Back from a few fun-filled days in Anaheim for the CPRS conference. It was held at the Anaheim Convention Center, a glass and steel monstrosity just steps away from the Happiest Place on Earth, aka Disneyland. I was supposed to work the Continuing Education booth, since the Recreation Department at school usually does this but the call of the mouse was just too strong. Gail and I rolled in around 3:30 on Wednesday, learned that the park was open until 8, stopped by the convention center, then ran (stopping for beer first) to the park.
The next morning, I got up at 6:30 to work the booth at 7. At around 7:30, I noticed that I hadn't signed up to be there until 1 pm. Oops. The upside was that a woman who actually works for CPRS was scheduled to be there. She sent Maureen (my advisor and hero) and I off to Disneyland, instructing us to return only for break time. Maureen hadn't been there since the early 80's and I guess a lot has changed. I did my best as tour guide, showing her all around the park and scoring us some quick access to rides with long lines by being single riders. I had a great time and oh yes, in the end I did spend some time at the conference.
When we first bought our house in late 2000 (closing in early 2001), it was a nightmarish process, filled with sleazy mortgage guys, outbidding and last but not least, a pueblo that was being masqueraded as a house, all for the low price of $250,000. Not fully understanding why, but knowing that we'd been emphatically told to do so, we took two (well, three, if you count the schmucks we first talked to, the schmucks who tried to get us to pay 10% interest on our house. That is NOT a typo, but it is another story) to the very end. Schmuck #1 had the worst rates of the two so we dumped him shortly before closing. He then came back with a bill for an appraisal that we didn't know about, had never ordered and were of course not going to pay for. A harshly worded letter a few months down the line cleared that up, but again, another story. Well, I guess I just told all of that one.
Anyway. In the end, we found John, who was reasonably nice and offered good rates, even before Saint Greenspan came along to lower the interest rates later that year. We signed our lives away with John the Tuesday before we actually got the keys. For us, that was sort of a special day, a day that marked a great deal of accomplishment, the culmination of months, cobbling together closing costs, and in the end, the mark of a passage from semi-adulthood into true adulthood (though I'm sure I did make a fart joke on the way there). But for John, it was just business. Makes sense. That's what he does, mortgages.

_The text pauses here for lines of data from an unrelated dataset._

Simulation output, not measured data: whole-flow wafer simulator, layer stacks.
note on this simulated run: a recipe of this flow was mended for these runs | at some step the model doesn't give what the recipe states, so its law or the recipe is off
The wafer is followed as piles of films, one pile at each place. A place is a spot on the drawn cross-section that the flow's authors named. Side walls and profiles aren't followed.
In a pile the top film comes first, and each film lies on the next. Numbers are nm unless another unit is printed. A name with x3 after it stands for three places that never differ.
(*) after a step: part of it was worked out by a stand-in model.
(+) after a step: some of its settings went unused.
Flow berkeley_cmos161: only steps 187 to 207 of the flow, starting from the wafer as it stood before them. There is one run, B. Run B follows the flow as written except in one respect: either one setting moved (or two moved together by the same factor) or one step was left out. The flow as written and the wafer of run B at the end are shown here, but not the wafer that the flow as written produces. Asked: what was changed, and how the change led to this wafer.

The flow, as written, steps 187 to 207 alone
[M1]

But these are not ordinary debt assumptions. These are houses, little (or big) manifestations of hopes and dreams. I'll admit freely that I could see the future in our little house, more good years with Andrea, more dogs (okay, I didn't really see *that* coming) and yes, very much so, a child. John took us through the reams of paperwork and sent us on our way, homeowners.
Twice since then, we've refinanced, getting the payment low enough that the last year or so when I've not had a 'real' job haven't killed us. I'm grateful for that and for the myriad of tax writeoffs the house provides. Now that I'm working again, it's time to explore refinancing once again. So I dutifully email John with a list of questions, like 'how long do I need to be working before we qualify?' you know, lame stuff like that. Stuff I need answers to.
Five days later, I get a response from the man:
Please give me a call.
I think it's time to find someone else, someone who at the very least can answer emails so I don't have to play phone tag to get basic answers. Have someone you like?
A couple of finally things happened this weekend. First, Heed got the break he was looking for when a friend and her husband decided to give him a try. I had no idea their backyard was so big, Heed went nuts running around it, playing with a dishtowel, rubbing his scrawny self on it then running in giant circles around it, then, finally, actually bringing it to us. Heed loves Marc, his new dad, kept giving him kisses and returning to him. It was really sweet. We left a bed Heed likes and a crate for the daytime, that night we got an email with a picture of the little guy, comfy in his bed. Like usual, he had tucked himself in for the night, even in a new home, he knew what to do. I am praying that he doesn't mess it up.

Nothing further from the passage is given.